In [1]:
import pandas as pd
from matplotlib import pyplot as plt

After importing the necessary libraries, we read the wide format of the csv file into a Pandas DataFrame we created called "df_w". Then, we converted "timestamp" column, which is an object column to datetime format by using pd.to_datetime() function. Lastly, we sorted the rows of df_w according the "timestamp" column in ascending order. 

In [2]:
df_w = pd.read_csv("all_ticks_wide.csv")
df_w["timestamp"] = pd.to_datetime(df_w["timestamp"])
df_w = df_w.sort_values(by="timestamp")

Then, we created a function called Find_Outliers() which returns the outliers of a given dataframe. The function takes a dataframe of two columns as input, one being the "timestamp" and other being the column we want to find outliers of, finds the outliers for the second column by first calculating the mean and standart deviation, then creating the lower and upper 3-sigma limits by a simple formula, then iterating through the second column of the dataframe to find values that are higher than the upper limit or lower than the lower limit, lastly, it returns a dictionary called "outliers" which includes both lower and higher outliers. 

In [3]:
def Find_Outliers(df):
        mean = df.iloc[:,1].mean()
        std = df.iloc[:,1].std()
        upper_limit = mean + 3*std
        lower_limit = mean - 3*std
        lower_outliers = df[df.iloc[:,1] < lower_limit]
        higher_outliers = df[df.iloc[:,1] > upper_limit]
        outliers = {"lower_outliers" : lower_outliers, "higher_outliers" : higher_outliers }
        
        return outliers

Since we need to calculate the monthly outliers, we had to divide df_w into monthly dataframes. So, we created a new function called "Monthly_Data" which takes a dataframe, and a tuple key that indicates the exact year and month of that dataframe is needed as input, and returns the new dataframe. For instance, when the function is called as Monthly_Data(df = df_w, key = (2017,3)), it will return a new dataframe consisting of all the columns in df_w in 3rd month of 2017.

In [4]:
def Monthly_Data(df, key):
    df_Monthly_dictionary = {}
    df["timestamp"] = pd.to_datetime(df["timestamp"])
    df_yearly = df["timestamp"].dt.year
    for i in range(2012,2020):
        df_current_year = df.loc[df_yearly == i]
        df_current_year_monthly = df_current_year["timestamp"].dt.month
        for k in range(1,13):
             df_Monthly_dictionary[i,k] = df_current_year.loc[df_current_year_monthly == k]
    
    return df_Monthly_dictionary.get(key)
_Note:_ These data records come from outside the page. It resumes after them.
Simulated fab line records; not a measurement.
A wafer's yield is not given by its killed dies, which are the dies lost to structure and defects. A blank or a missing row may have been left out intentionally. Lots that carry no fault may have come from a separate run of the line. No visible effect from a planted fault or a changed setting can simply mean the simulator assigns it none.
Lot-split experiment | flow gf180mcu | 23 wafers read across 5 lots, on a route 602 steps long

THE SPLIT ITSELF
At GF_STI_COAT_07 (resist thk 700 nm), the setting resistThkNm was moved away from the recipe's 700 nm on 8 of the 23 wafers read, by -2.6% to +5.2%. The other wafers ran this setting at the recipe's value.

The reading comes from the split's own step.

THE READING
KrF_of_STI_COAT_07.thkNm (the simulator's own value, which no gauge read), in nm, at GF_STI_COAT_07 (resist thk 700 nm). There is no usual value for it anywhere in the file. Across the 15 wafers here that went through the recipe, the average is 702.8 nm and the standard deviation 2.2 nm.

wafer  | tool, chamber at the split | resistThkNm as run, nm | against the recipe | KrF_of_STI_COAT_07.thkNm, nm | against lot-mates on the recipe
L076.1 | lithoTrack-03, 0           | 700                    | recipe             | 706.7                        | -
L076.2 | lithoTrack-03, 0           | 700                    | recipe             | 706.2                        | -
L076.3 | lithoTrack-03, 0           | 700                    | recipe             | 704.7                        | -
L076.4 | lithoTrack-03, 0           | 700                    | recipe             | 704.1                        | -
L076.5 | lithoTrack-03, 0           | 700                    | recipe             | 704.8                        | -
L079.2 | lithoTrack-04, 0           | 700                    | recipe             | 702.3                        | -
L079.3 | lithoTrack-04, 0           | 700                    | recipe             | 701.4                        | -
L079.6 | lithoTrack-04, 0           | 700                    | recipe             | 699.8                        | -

Next, we created the function Find_Outliers_Column_Month() which combines the functions Find_Outliers() and Monthly_Data(). Given the inputs that are a dataframe, column_name, and a key, Find_Outliers_Column_Month() returns a dictionary consisting of all the outliers of the given stock in that certain year and month. For example, when the function is called as Find_Outliers_Column_Month(df = df_w, column_name = "CEMAS", key = (2016, 5)), it returns the outliers of the stock data of CEMAS in the 5th month of 2016.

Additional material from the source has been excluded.